An IDEA for Achieving Balance

While the ranks of composers and librettists have in recent years grown more diverse, there remains a pressing need for broader representation of BIPOC composers and librettists so that they can bring their viewpoints to the opera stage. To help redress the imbalance, OPERA America founded two major initiatives to amplify the voices of BIPOC creators: IDEA Opera Grants, established in 2019 to fund the development of new operas, and the recently launched IDEA Opera Residencies, which support new-to-opera composers and librettists as they enter the opera field. (IDEA denotes “inclusion, diversity, equity, and access.”)
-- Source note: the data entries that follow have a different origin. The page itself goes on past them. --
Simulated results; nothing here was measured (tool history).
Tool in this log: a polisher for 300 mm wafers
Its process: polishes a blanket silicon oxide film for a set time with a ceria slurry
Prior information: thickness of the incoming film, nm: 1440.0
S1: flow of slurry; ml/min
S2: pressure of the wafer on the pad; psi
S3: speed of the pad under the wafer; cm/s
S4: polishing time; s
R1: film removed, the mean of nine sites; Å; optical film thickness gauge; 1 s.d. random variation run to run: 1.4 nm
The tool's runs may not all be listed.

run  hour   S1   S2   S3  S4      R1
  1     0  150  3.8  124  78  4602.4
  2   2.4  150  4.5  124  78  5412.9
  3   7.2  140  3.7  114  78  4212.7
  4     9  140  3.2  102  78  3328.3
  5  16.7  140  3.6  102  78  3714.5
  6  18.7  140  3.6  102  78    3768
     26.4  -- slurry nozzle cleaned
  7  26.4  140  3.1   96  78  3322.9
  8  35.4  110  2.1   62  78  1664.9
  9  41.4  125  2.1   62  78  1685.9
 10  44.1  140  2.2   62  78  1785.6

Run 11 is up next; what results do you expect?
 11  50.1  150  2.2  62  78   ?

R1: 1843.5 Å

The inaugural IDEA Opera Resident Artists, who were selected this fall by an independent panel, are composers Laura Jobin-Acosta and Tamar-kali Brown and librettist J. Mae Barizo. In accordance with the program’s design, all are early-career artists from the New York City area who have distinguished themselves in other genres and wish to pursue opera for the first time. Each artist will be given a full-year residency in 2021 at OA’s National Opera Center, as part of a $22,500 package that includes direct grants for the exploration of opera as an artistic medium, career and promotional support, and recording services and facility rentals. They will also receive mentorship from leaders in the field and will be introduced to industry stakeholder via digital platforms and OA convenings.

“By recognizing new American composers and librettists of color and supporting their development, we help enrich the art form with new creative voices,” says Marc A. Scorca, president/CEO of OPERA America. “Ultimately, opera’s stages must reflect the diversity of this nation.”

IDEA Opera Residences are supported by the Katherine S. and Axel G. Rosin Fund of The Scherman Foundation.

2021 IDEA Opera Resident Artists

Laura Jobin-Acosta

Laura Jobin-Acosta recently graduated with her master’s degree in classical composition from SUNY Purchase Conservatory of Music, where she studied with Laura Kaminsky and Kamala Sankaram. After a career as a soprano, Jobin-Acosta turned to composition at the Walden School’s 2017 Creative Musicians Retreat, where she wrote a piece for the Mivos Quartet. While in graduate school, she was commissioned to compose The Seven Last Words of Christ for the Parish of Calvary-St. George’s in Manhattan. She continues to perform as a singer and often appears in new works.

J. Mae Barizo

Poet, critic, and performer J. Mae Barizo is the author of The Cumulus Effect, a 2015 collection of her poetry, and her work has appeared in Poetry, AGNI, Bookforum, Boston Review, and the Los Angeles Review of Books. A classically trained musician and champion of cross-genre work, Barizo has collaborated recently on projects with with Salman Rushdie, Rob Moose, and the American String Quartet. Her song cycle Lunar Songs, written with composer Jessie Montgomery and commissioned for the Leonard Bernstein centennial, was premiered in 2019 by Mellissa Hughes and the Metropolis Ensemble. Barizo teaches cross-genre collaboration at the New School and Pratt Institute.

Tamar-kali Brown

Tamar-kali Brown, whose sound marries the classical music of her Catholic upbringing with post-punk sensibilities, composes and arranges works for her string sextet, the Psychochamber Ensemble. In 2017, her first film score, for the Oscar-nominated Mudbound, garnered her the World Soundtrack Award for Discovery of the Year. Brown has gone on to score four more films, while also composing orchestral pieces. Her current projects include Demon Fruit, a theatrical concert work for The Museum of Contemporary Art Chicago, and My Morning Cameo, a solo EP of torch songs. Brown released her debut album, Black Bottom, in 2010.